Lasell University student charged with stealing more than $500,000 to finance spending spree
WOBURN — When an employee at a Lovisa jewelry store at the Burlington Mall closed up on a Thursday night last month, the sales total was clearly too high — $1 million in a single day. It had to be a glitch, the district manager told the worker. Or perhaps a security breach.
Less than two weeks later, the same employee closed the store around 8:30 p.m. and left before realizing she hadn’t signed out of the register. She doubled back to find a former employee, who had quit on Feb. 2, at the register. She said she had come back to drop off her key, according to a police report filed in court.
That former employee, a 19-year-old Lasell University student named Ariel Foster, is now accused of stealing more than $500,000 in a brazen scheme and using the money to fund a monthlong shopping spree that included a red Tesla, $4,500 in Louis Vuitton purchases, and a Hawaiian vacation at a five-star hotel for her and her family, prosecutors said.
“I’m sorry for what I did,” Foster allegedly told investigators, according to the police report.
Foster, who lives in Dorchester, was arraigned in Woburn District Court Friday on a charge of larceny over $1,200. She pleaded not guilty and was released on the $1,000 bail she had posted after her arrest at her dormitory on Wednesday. She was ordered to stay away from the mall while the case is pending.

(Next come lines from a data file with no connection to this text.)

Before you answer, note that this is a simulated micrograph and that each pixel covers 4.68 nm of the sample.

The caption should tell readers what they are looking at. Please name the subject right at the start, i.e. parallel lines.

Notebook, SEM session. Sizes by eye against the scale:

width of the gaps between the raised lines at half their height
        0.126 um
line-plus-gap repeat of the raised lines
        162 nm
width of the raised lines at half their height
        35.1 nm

“The defendant was an employee of a store and essentially, what initiated this investigation was a series of transactions were reported on three dates in question,” Middlesex Assistant District Attorney Julien Gelly said during the brief hearing.
“And it appeared that on these dates, an item was scanned onto the register, and the price was altered to heighten the loss,” Gelly said. “The item would then be refunded onto [a] credit card” belonging to Foster.
Foster’s lawyer did not address the allegations in court. Foster left the courthouse without speaking to reporters.
All told, Foster is accused of stealing more than $547,000 from the store over multiple days in February, including when her former co-worker saw her in the business after closing on the 23rd.
Foster allegedly purchased a 2018 Tesla which was registered with the RMV on Feb. 6, four days after the initial theft, according to the report.
Authorities also spoke with a Lasell police official who indicated that Foster “had been the subject of multiple investigations for similar credit card issues in the last year in regards to using fraudulent credit cards to pay for tuition.”
A spokesperson for the Newton university, Ian Meropol, said the school is aware that a student was arrested Wednesday. Meropol didn’t identify Foster by name.
“The responsibility of all students to comply with local, state, and federal laws applies both on- and off-campus,” Meropol said in a statement. “We are currently gathering all of the facts. As of today, there has been no change in her status as a full-time student. As a policy Lasell University does not release police reports.”
On Wednesday, detectives interviewed Foster, who said she had stopped working at Lovisa because she was “burnt out,” Burlington police said. Foster said she took the trip to Hawaii with her mother, brother, and roommate.
“She explained that they stayed for four days in a five-star hotel and she paid for all of it,” Burlington police wrote in their report. “When asked how she affords a trip as such she said she used her savings and also paid for a lot of it using credit cards. Ariel explained that she had been working since she was 10.”
She later told detectives she “took the money” to alleviate her mother’s stress and make her friends and family happy, the report said. Foster said she had also been feeling “unappreciated,” police said.
Police said her social media accounts showed images of her “in a tropical setting” in Hawaii, as well as images “stating she is in Atlanta, Florida, Las Vegas, Germany, and much more.”
The profiles also indicate she’s in a dating relationship with a man whose last name appears on one of the bank accounts where some of the allegedly stolen funds were deposited, according to police.
The next hearing in the case is scheduled for May 5.